Now that the holiday season is just about over, I want to address a topic that is important to me as I know a lot of people share the same struggle. This is the time of year when people make resolutions so I want this to be a source of inspiration and accountability. That being said, my weight loss journey is not over and has not been easy. There is no quick fix or overnight change. It is a process that happens over time and requires a lot of patience and consistency.
Growing up, I was never encouraged to exercise or eat healthy. I didn’t know this until now but I became an emotional eater. I turned to food when I was sad, when I was happy, and when I was bored. I had no problem eating half to a whole pizza on my own. My appetite was enormous and my weight was catching up with me. It was normal for me to continue eating even when I felt full.

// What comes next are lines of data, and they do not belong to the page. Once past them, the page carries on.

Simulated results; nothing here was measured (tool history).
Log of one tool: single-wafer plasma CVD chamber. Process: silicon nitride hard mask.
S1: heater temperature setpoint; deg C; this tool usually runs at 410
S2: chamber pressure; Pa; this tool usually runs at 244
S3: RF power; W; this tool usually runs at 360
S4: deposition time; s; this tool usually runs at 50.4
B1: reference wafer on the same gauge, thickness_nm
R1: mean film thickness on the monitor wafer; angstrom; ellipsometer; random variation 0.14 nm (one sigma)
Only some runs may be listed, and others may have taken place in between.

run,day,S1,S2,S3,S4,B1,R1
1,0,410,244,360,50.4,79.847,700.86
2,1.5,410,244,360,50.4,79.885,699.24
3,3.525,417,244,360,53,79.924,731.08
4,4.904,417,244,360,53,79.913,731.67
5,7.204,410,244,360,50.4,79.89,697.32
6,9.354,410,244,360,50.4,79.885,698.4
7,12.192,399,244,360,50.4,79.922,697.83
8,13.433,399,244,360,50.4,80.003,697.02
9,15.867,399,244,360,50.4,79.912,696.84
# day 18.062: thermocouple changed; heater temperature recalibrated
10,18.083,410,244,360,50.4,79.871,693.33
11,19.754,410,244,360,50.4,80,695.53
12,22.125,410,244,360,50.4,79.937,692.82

When I was in middle school, we, as a class, took a trip to Washington DC. Being in a small school, we had only eight students in the entire high school. One of the families, who was a doctor, had their own private plane and offered to fly us. To figure out where each student and adult was to be placed, we all had to be weighed. Come to find out, I was the heaviest one out of the bunch. I was so embarrassed to find that I was not only heavier than the kids but also the adults. I became concerned but was told that it’s just baby weight and nothing to be worried about.
As I approached high school I was considered the heavy girl. If there was a group picture, I always tried to hide in the back so I wouldn’t be seen. I hated the way I looked. I would look at other girls who were smaller than me with envy, wishing I could look the same. From being told that it’s “just baby weight” to then being told that I’m “just bigger boned” left me feeling hopeless.
One day in health class, we were being tested on how fast we can run half a mile. I was the last kid to finish. Sure all the others were cheering me on but it actually made me feel worse because I knew that their encouragement was out of empathy. It took me 14 minutes to finish. I was so humiliated I never wanted to experience that again.
I knew in that moment I had a decision to make; I could either pretend it didn’t happen and continue the path I was heading or make a change. That summer I decided to prove to myself that I can beat my time. It was a very slow and frustrating process because of how out of shape I was, but I continued to push myself. I had low self-esteem and asthma to contend with. What kept me going was the drive to better myself and a little bit of runner’s high. My goal was to someday be able to run a 5k race.
I learned to push myself even when I didn’t feel like it and even when I experienced disappointment, low self-esteem, and my own personal challenges. I did not have a team cheering me on, this was on my own and only for me.